The rise and rise of “not provided” keywordsPrivacy and Accuracy, SEO & Analytics
If you are active with search engine optimisation (SEO), then you will be aware of the issue of “not provided” showing in your Google Analytics reports for organic visits. To quickly summarise, in October 2011 Google implemented a change to how searches performed on their web properties can be tracked by website owners receiving the subsequent click-through traffic (see original post).
Essentially, the change was that if a visitor is logged in to their Google account when performing a search (for example, logged into their GMail or any other Google service), Google takes this as a signal to request privacy – and therefore encrypts the session via SSL. The result is that when a visitor clicks on an organic result, no referral detail is passed to the receiving website i.e. the keyword information is lost and not provided shows in your Google Analytics reports – see technical note at the end of this post for more information.

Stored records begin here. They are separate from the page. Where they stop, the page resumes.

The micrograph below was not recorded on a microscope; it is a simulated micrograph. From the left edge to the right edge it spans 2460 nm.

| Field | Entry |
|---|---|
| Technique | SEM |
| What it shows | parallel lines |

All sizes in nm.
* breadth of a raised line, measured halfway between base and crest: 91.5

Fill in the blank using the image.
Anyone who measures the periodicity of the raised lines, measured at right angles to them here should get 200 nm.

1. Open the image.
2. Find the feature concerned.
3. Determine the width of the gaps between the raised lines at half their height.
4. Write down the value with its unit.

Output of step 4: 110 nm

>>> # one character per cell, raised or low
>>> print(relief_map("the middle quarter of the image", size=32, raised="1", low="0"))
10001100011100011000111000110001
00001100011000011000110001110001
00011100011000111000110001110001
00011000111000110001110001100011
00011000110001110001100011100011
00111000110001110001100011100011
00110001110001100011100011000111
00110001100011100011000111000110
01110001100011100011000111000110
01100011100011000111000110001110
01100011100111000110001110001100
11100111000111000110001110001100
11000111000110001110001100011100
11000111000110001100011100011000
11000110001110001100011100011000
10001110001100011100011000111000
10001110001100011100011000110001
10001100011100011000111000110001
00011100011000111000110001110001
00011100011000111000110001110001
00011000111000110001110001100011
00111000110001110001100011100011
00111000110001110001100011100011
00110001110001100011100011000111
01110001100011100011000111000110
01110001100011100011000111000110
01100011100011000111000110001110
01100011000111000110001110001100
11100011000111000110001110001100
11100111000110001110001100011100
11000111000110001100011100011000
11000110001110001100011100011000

Note: This effects ALL web analytics tracking tools – including Google Analytics.
Last updated 05-Aug-2013:
- Collected data up to 31-Jul-2013
- Added new data source (Global charity)
- Note the convergence at 46% for the control group (Figure 3)
- Now three inflection points are showing (i-1, i-2, i-3 of Figure 3).
The following chart plots the scale and growth of the “not provided” issue for 10 English language websites I work with. The total organic traffic analysed over the period is ~120 million visits. The legend is in order – to match the graphed lines.
Figure 1 - Percent of organic visits with “not provided” set
Figure 1 indicates there are 3 different zones – corresponding to 3 different types of users. I label these as A, B and C on Figure 2
Figure 2 - same as above chart with three zones identified
- Zone A (>70%):
I consider zone A an outlier. It represents this website, which we know is targeted to Google users. Given that, I am surprised it is not 100%. That said, it does not represent other non-Google specific websites (yet!).
- Zone B (50-70%):
I consider these to be tech-savvy users that are most probably logged into a Google service, or search directly via the browser’s omnibox.
- Zone C (<50%):
This is the inverse of Zone B i.e. non-tech-savvy users.
Figure 3 – adding a “control” to the data
In Figure 3, I add data from two highly respected universities – represented by the gold lines for US and UK (the higher historical line is the US university). For these universities, I am assuming visitors to these websites are a broad mix of tech savvy users that are most probably logged into a Google service (or search directly via the browser’s omnibox), and non-tech-savvy users (the inverse group).
The golden lines fit nicely between zones B and C and hence I use this as my benchmark. Figure 3 shows that above the golden line(s), the audience can be described as more tech-savvy, while below it they are less tech savvy. At present (31-July-2013), the “not provided” benchmarks have converged at 46% for US focused and UK focused websites respectively.
The inflection points (i-1 and i-2) correspond to the launch of “not provided”in the US and rest-of-world respectively.
The Latest Changes To Affect “not provided”
Clearly loosing the keywords visitors use to find your website is a big loss to any digital marketer. And although +Matt Cutts originally commented the change would only effect a small proportion of your traffic, clearly this was going to increase over time. After all, logging into a Google service is exactly what Google would like all its users to do…
Now the browsers themselves are also impacting “not provided”. In July 2012 Firefox announced a switch to SSL for all Google searches, and Safari follwed in September 2012. On January 18th, Google announced the same change. That is, even if the visitor is not logged into a Google service, the Chrome omnibox uses SSL for the visitor’s session. So another step to seeing organic keyword detail all but disappear form your traffic reports. SEO is definitely getting harder…!
The inflection point (i-3) corresponds to Google’s change for the Chrome browser.
Figure 4 - Proportion of global web traffic by browser type
Technical Side Note
Although the SSL protocol strips ALL referrer detail from http headers, the referring domain can be retrieved by browsers that support meta referrer (currently only Chrome). That means, https://www.google.com/ will show as the referrer for example, though the query parameter containing the search term is not available. To cater for browsers that do not support meta referrer (currently IE, Safari and Firefox), Google redirects the visitor through a http referrer with the visit search terms removed (q parameter is null).
Privacy Side Note:
What I find odd (and disconcerting) is Google’s approach to AdWords traffic. That is, Adwords visits to your website are not affected – you still receive the keyword detail. It is strange to me that Google considers privacy important for organic searches, but not for paid searches.